Opposition disunity and the civil code
WITH just nine months left for the Lok Sabha polls, there is Opposition disunity before any sign of unity. Double standards and doublespeak are the hallmarks of politics and so it was with the practitioners of realpolitik at Patna. While CPM general secretary Sitaram Yechury warmly shared the dais with Congress president Mallikarjun Kharge and former chief Rahul Gandhi at the grand Opposition meet on June 23, the CPM’s lone state government arrested the Kerala Congress unit president the same day and let him off only on the strength of a court order. It was as if the scandal-ridden Kerala CPM was signalling to the BJP top brass its intent to derail Opposition unity. Meanwhile, the AAP and the Congress fought over the Delhi ordinance. And now, the Punjab unit of the Congress has called the AAP the RSS’s B-team.
The mistake lies in the Opposition allowing the BJP to use the UCC as a diversionary tactic.
PM Narendra Modi’s pro-incumbency mass appeal has weakened considerably over the past nine years. Even if the Karnataka poll results are compared to the 2018 defeats suffered by the BJP in Madhya Pradesh, Rajasthan and Chhattisgarh over local factors, it is a fact that fatigue has set in against state and Central governments in many parts of the country. It will not be easy for Modi to retain his pro-incumbency vote even after a decade of price rise and unemployment. Hindutva despite the best efforts of the West to paint Indians as communal is no antidote to the rising anger against the poor quality of life. This is the fertile soil in which the Opposition parties ought to be running their plough of unity to wrest power from the BJP.
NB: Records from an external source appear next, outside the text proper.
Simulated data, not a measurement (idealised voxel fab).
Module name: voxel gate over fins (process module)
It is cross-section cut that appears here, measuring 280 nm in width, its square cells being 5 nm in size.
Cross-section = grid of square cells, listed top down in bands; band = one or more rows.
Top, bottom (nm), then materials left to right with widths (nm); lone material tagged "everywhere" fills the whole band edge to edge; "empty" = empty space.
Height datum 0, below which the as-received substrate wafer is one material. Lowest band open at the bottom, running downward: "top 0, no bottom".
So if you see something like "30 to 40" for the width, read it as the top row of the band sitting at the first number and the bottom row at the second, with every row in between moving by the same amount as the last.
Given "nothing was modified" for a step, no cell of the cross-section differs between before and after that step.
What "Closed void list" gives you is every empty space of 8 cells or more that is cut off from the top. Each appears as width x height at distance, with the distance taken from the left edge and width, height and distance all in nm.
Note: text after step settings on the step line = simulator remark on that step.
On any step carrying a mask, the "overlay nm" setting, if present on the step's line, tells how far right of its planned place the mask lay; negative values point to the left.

But the present Indian Opposition has a structural problem that prevents various parties from coming together. It was easier to take on the Congress in its heyday of single-party rule, say during the 1989 General Election. The Congress was present from Kashmir to Kanyakumari as the undisputed ruling party. And each of the anti-Congress conglomerates was limited to scattered pockets across the country, making it easier for them to come together. Then, for instance, the Congress’ sole Opposition in West Bengal, Kerala and Tripura, which together account for 64 Lok Sabha seats, was the Left; its Opposition in undivided Andhra Pradesh, which had 42 seats, was just the Telugu Desam; in Maharashtra, with 48 seats, it was the BJP-Shiv Sena alliance and in the Hindi heartland, the Lohiaite Janata Parivar always squabbled but made up with the Sangh Parivar to form a joint Opposition against the Congress.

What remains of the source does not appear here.